2-in-1. With all focus on headfi, it's easy to miss Oor's preamplitude. Everything great for headphones—extremely low noise and high current from a beefy low-impedance output stage—is key also for a speaker amp's input stage. Being limited to two inputs is painless when most users run digital sources. Those require a DAC that will have USB through Toslink plus everything between. The only thing Oor as preamp hasn't got is remote control. Mashed couch potatoes are out. But 'round back it does call itself a headphone amplifier. Now a remote control is oornery. Agatha Christie to the rescue again with aged heroine Miss Marple: "It's what's in yourself that makes you happy or unhappy." Quite. It's probably true that far fewer buyers will shop Oor as just preamp. But it seems as likely that those who buy one for headfi will make it their preamp once speakers enter the picture. So it's lovely that Oor includes that expansion. It'll never be an oornate preamp with remote, display and massive socketry. But if it was as good at headfi as Hypsos was at power upgrades, I expected excellent sonics when fronting speaker amps.

Max: "It is fair to call it a discrete opamp. It's even a discrete power opamp. Current feedback is common because such architectures deliver high slew rates and gain can be set independently from the bandwidth to some extent. However Oor also executes techniques not used in IC opamps like two-pole compensation. That gives open-loop bandwidth and therefore keeps distortion low even at higher frequencies.

"Most IC audio opamps have enormous open-loop gain across narrow bandwidth of 100Hz or less. We have 60kHz of open-loop bandwidth far beyond the 'typical' audio spectrum. And no, this is not class AA like the Matsushita Bridge. We don't have a class A voltage control amp and bridged current-injection class B. Oor's special circuit controls each power transistor by monitoring its current independently and never lets the transistor's current drop below our preset threshold value. That way our transistors don't pass through their most nonlinear region which lowers distortion. Gain sets in the preamp stage and lower gain sees a voltage divider. High gain runs less feedback in the gain stage before the output buffer."

For herd immunity from nerd mutiny, we probably best think of Oor's output stage as high-bias class AB. For prior art in hi-spec audio-specific and fully discrete opamps, at right is the Daniel Weiss OP1-BP from Switzerland. It's very different from on-chip power amps like those used by Gainclones, older 47Lab and Jeff Rowland amps and today again by Moonriver and Clones. Bakoon are famous for their discrete Satri opamp at the heart of the AMP-13R since transitioned to the Enleum AMP-23R. Acoustic Imagery, Burson & Bros. offer socketed discrete IC drivers to support transistor rollers. Ferrum embed their discrete power opamp on the main 6-layer PCB of which two layers handle just grounding. We'll look at that next. With the PSU separate, we just won't see any primary power supply, only analog gain processing, filtering and dual-mono ±20V rails for the output stage, dual-mono ±15V rails for the preceding gain stage and another rail for the frontal LED with plenty of low-dropout regulators.
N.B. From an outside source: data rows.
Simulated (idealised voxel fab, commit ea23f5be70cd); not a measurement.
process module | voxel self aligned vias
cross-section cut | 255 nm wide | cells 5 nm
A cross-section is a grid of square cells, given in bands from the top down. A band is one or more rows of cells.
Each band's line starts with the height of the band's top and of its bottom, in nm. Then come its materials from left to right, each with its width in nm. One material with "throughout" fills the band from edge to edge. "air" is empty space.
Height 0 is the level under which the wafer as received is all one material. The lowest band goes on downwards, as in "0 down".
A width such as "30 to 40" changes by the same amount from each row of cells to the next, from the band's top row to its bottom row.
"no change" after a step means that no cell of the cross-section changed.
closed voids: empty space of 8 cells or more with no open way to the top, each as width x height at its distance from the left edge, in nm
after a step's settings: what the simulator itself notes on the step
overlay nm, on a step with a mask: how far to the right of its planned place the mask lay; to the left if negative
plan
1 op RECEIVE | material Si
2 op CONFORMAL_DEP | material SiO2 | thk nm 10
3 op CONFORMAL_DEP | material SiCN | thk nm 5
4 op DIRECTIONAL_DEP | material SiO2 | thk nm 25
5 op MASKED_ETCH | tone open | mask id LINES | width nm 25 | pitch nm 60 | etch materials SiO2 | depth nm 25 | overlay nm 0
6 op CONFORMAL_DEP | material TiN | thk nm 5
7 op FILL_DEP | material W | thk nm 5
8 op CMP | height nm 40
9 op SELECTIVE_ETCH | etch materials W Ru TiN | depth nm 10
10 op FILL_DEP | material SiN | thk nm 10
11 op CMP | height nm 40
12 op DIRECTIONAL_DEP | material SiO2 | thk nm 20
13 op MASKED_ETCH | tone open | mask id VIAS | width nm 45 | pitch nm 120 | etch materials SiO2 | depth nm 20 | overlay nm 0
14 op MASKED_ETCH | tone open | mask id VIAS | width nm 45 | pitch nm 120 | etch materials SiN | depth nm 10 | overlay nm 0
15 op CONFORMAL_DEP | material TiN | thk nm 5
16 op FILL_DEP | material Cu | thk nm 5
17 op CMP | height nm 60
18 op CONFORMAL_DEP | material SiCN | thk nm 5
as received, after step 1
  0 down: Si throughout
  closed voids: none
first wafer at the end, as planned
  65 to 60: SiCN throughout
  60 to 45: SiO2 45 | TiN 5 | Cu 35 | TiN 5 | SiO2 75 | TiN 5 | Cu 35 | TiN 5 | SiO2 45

To remind ourselves of Hypsos—Hybrid Power Supply System—here are two inside shots, the second with a mouse-hover enlargement function.

The displayed nominal 24V is the correct setting also for Oor. The 25.1V value is the sweet-spot tuning I'd set for the Fram Midi 150 active speakers during my Hypsos review. Output power and current show zero because I had no load on the unit while photographing it. Logo brightness was at max so can be made a lot dimmer.